Decisions promulgating rules of procedure adopted under our supervisory powers generally have been applied in a wholly prospective fashion. See Commonwealth v. Jones, 457 Pa. 563, 319 A.2d 142 (1974); Commonwealth v. Milliken, 450 Pa. 310, 300 A.2d 78 (1973); Commonwealth v. Hynd, 230 Pa. Super. 114, 326 A.2d 434 (1974).*fn8 That is, such decisions have been applied only to conduct or proceedings occurring after the respective dates upon which their "rules" have been announced.*fn9 Accordingly, in a long line of cases the Superior Court has unanimously declined to apply Ingram retroactively.*fn10
[ 467 Pa. Page 246]
I agree with these decisions and would therefore hold that Ingram applies only to pleas of guilty entered after January 24, 1974, the date Ingram was decided.*fn11
Prior to this Court's decision in Commonwealth v. Ingram, supra, a guilty plea colloquy was sufficient if it demonstrated that the plea was "voluntarily and understandingly tendered." Pa.R.Cr.P. 319(a).*fn12 In the instant case, the record shows that Minor was informed that he was charged with taking money at knifepoint from the person of one Jack Orgiefsky in a taxicab in Philadelphia, and was advised of the constitutional rights he was waiving by pleading guilty. Minor stated that he knew where he was and what he was doing, that his plea was not induced by threats or promises, and that he was satisfied with the representation of his attorney. Nevertheless, Minor argues, and the Superior Court held, that
[ 467 Pa. Page 247]
the colloquy was deficient under pre- Ingram law because the record fails to demonstrate that he understood the nature of the charges against him. In my view this argument lacks merit for two reasons. First, before Ingram, there was no requirement that the defendant be informed of the nature of the charges against him. The comment to Rule 319(a) of our Rules of Criminal Procedure and our cases merely recommended that this be done. See Commonwealth v. Campbell, 451 Pa. 465, 467, 304 A.2d 121 (1973). Second, in any event, the record in this case shows that Minor did in fact understand the nature of the charges against him. In the course of the colloquy the trial court asked Minor, "Do you understand the charges which [sic] you appear at the bar of the Court, to wit: Aggravated Robbery and C.C.D.W., that you have an absolute right to have this matter heard by a jury?" Minor responded, "Yes." Although it would have been advisable for the court to state in full the name of the latter offense (carrying a concealed deadly weapon), I cannot say that failure to do so constitutes a fatal defect in the colloquy. The trial judge asked Minor whether he understood the charges against him; there is no reason to assume that the defendant did not respond truthfully. I agree with the following observations in the opinion of Judge Van der Voort, dissenting in the Superior Court:
"[A]ppellant by this question and answer indicated to the hearing judge that he did understand the charges against him. He had skilled counsel and there is no reason to assume that when he says that he did understand the charges against him that he nevertheless did not.

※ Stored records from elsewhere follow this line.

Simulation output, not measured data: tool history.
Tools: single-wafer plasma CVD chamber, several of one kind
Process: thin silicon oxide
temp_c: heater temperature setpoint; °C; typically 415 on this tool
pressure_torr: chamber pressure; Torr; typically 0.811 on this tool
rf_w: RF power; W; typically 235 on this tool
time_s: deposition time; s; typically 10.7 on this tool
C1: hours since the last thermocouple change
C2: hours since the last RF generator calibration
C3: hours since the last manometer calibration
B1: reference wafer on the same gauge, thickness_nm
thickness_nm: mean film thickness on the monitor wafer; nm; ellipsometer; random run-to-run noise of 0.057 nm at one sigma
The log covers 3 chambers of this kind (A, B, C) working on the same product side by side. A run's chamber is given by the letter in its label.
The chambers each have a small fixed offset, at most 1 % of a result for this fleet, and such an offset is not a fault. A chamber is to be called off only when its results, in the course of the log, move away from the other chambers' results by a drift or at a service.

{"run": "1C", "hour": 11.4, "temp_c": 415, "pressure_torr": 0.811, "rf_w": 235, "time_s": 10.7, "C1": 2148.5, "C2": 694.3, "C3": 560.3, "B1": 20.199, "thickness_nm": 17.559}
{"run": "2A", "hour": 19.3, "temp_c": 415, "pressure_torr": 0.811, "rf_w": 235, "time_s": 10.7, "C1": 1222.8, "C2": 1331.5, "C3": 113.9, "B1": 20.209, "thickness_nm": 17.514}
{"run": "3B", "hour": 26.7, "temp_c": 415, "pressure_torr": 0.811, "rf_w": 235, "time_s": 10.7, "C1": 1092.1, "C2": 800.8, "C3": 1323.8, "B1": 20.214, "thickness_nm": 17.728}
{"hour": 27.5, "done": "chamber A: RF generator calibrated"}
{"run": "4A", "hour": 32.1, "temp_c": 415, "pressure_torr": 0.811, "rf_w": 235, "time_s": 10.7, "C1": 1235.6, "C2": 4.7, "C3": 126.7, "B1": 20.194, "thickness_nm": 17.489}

"[T]he fact that the one charge was identified by its initials would be the greater reason for appellant to indicate that he didn't understand that charge if in fact
[ 467 Pa. Page 248]
he did not." 231 Pa. Super. at 143, 332 A.2d at 497-98 (Dissenting opinion of Van der Voort, J.).
I am satisfied that the colloquy which preceded Lloyd Minor's pleas of guilty was adequate under the law as it stood prior to Ingram. Accordingly, I would reverse the order of the Superior Court which reversed the judgments of sentence.